TD: Thank you, I agree! I think it’s a little bit of both, but I had some really great training for feeling these weird things naturally from my teachers and experiences. Let me just be clear that I don’t play jazz and am not even a fan of jazz. But I’ve learned from a lot of jazz guys. I think my greatest education in rhythm thus far came from when I was playing with Secret Chiefs 3 for a few years. SC3’s rhythmic ideas are really super interesting and come from an entirely different universe — mostly middle eastern and east African music — and then combine that with the several shows we did of John Zorn’s Masada music, which is straight-up progressive jazz; just crazy time signatures played in a way that is so fluid and natural-sounding by these amazing jazz drummers. Combine all that with a shitload of touring and an interest in prog rock and IDM and it becomes second nature, but still very very alien to pretty much everybody else who hasn’t had these exact same experiences. Ha.

RR: “Midnight Mystic Rise and Fall” contains the phrase “devil doll….devil doll…” The episode we did just before the Kayo Dot episode [Listen with the Lights Off: Devil Doll 1989-1996] takes a look at the discography of the fascinating band by the same name. We can’t help but ask, what history do you have with Devil Doll? You certainly make music of commensurate drama and ambition.
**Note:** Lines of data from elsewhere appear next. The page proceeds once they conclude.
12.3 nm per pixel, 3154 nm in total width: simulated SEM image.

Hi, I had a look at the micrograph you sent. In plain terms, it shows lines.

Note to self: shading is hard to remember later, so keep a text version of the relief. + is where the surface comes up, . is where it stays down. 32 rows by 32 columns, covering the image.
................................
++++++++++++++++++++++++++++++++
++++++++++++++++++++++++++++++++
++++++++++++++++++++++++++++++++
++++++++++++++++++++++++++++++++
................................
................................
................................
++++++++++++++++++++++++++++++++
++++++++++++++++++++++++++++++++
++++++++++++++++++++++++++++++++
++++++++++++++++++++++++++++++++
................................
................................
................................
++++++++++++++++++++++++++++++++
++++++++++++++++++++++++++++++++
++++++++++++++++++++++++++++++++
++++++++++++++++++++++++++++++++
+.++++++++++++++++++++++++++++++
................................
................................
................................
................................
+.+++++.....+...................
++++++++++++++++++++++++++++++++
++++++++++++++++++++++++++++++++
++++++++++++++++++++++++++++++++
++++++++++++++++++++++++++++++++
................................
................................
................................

TD: I absolutely adore Devil Doll, I thought they were completely brilliant and unique and just a beautiful hidden treasure of music. I discovered them back around the year 2000 when Dark Symphonies started carrying some reissues of their records in their online distro. About ten years ago I even looked into trying to bring them to NYC to perform. I didn’t get very far with it. I seem to remember in my research that I might have found that Mr. Doctor had died. But correct me if I’m wrong, I can’t really recall. [How can we know? In that episode and the research leading up to it, we noticed time and again that the only certain thing in the world of Mr. Doctor is uncertainty. – JW]

RR: How important to you is the notion of Kayo Dot as a “band”? How much does the band dynamic affect your music, or do you see yourself, instead, as an auteur?

TD: It’s both. Throughout the course of this band, I’ve learned quite a lot about having a leadership role. In a music career, there are so many things you have to learn on the fly because there’s no one who can really teach you so many of these things. One thing that is really tricky, and easy to mess up, is balancing an auteurship role in a project with making your collaborators feel valued. I always wanted my band to be a real band. But, this has always been hard for one reason only– we’ve never been successful enough to make any money. So there are a lot demands placed on the band members and very little payoff. I would be so confident that if we were a bit more successful then the lineup would probably never change. It’s an auteured project only because I’m the only one who’s never going to quit the band or become unavailable. As far as the effect it has on the music, I’m always very deliberate about composing according to who is in my lineup. Everyone has different strengths and weaknesses, so I’ve learned how to write in a way that takes advantage of those. Doing things that way gets awesome musical results, but also keeps me interested and keeps me from falling into patterns.

RR: When you are writing, how much thought do you put into the live show? Is the authenticity of the recorded material a priority or are they approached with a sense of distance?

TD: Tons of thought. These days, I always plan out an album with the live show in mind. I learned that this was wise after Kayo Dot’s first album, Choirs of the Eye, which is an elaborate studio production created without any intent of never playing it live. When that album came out, however, people were interested in it so we figured we’d put a real band together and follow it up with some shows. The live show largely had to be compromised and reduced. That was frustrating and unfulfilling to me as a composer. Ever since then, I’ve done things oppositely, creating albums that can be explicitly rendered live. We even record almost everything as a live band and add just a little bit of overdubbing later, with a few exceptions.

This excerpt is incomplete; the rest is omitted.